The pathfinder method returns a CmdStanPathfinder object, which provides access to the disparate information from the Stan CSV files.

  • The stan_variable and stan_variables methods return a Python numpy.ndarray containing all draws from the sample where the structure of each draw corresponds to the structure of the Stan variable.

  • The draws method returns the sample as a numpy.ndarray.

('lp_approx__', 'lp__', 'theta')
(1000, 3)

Pathfinders as initialization for the MCMC sampler

The method create_inits returns a Python Dict containing a set of per-chain initializations for the model parameters. Each set of initializations is a random draw from the Pathfinder sample. These initializations can be used as the initial parameter values for Stan’s NUTS-HMC sampler, which will reduce the number of warmup iterations needed.
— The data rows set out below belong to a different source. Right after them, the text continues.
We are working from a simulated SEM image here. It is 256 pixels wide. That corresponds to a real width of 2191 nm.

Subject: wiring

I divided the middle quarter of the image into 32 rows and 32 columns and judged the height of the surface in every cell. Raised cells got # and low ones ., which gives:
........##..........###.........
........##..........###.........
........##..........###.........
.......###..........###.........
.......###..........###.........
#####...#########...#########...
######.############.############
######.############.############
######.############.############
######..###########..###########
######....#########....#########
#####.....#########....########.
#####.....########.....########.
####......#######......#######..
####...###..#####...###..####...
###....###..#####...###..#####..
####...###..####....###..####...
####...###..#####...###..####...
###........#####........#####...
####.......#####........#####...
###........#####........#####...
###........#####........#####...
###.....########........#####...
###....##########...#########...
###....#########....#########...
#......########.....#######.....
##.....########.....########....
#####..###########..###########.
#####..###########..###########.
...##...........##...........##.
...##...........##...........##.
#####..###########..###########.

inits = pathfinder.create_inits()
[{'theta': array(0.369154)}, {'theta': array(0.1015)}, {'theta': array(0.168767)}, {'theta': array(0.0580899)}]

The create_inits takes two arguments:

  • seed - used for random selection.

  • chains - the number of draws to return, default is 4. This should match the number of sampler chains to run.

inits = pathfinder.create_inits(chains=3)
[{'theta': array(0.214343)}, {'theta': array(0.168289)}, {'theta': array(0.213014)}]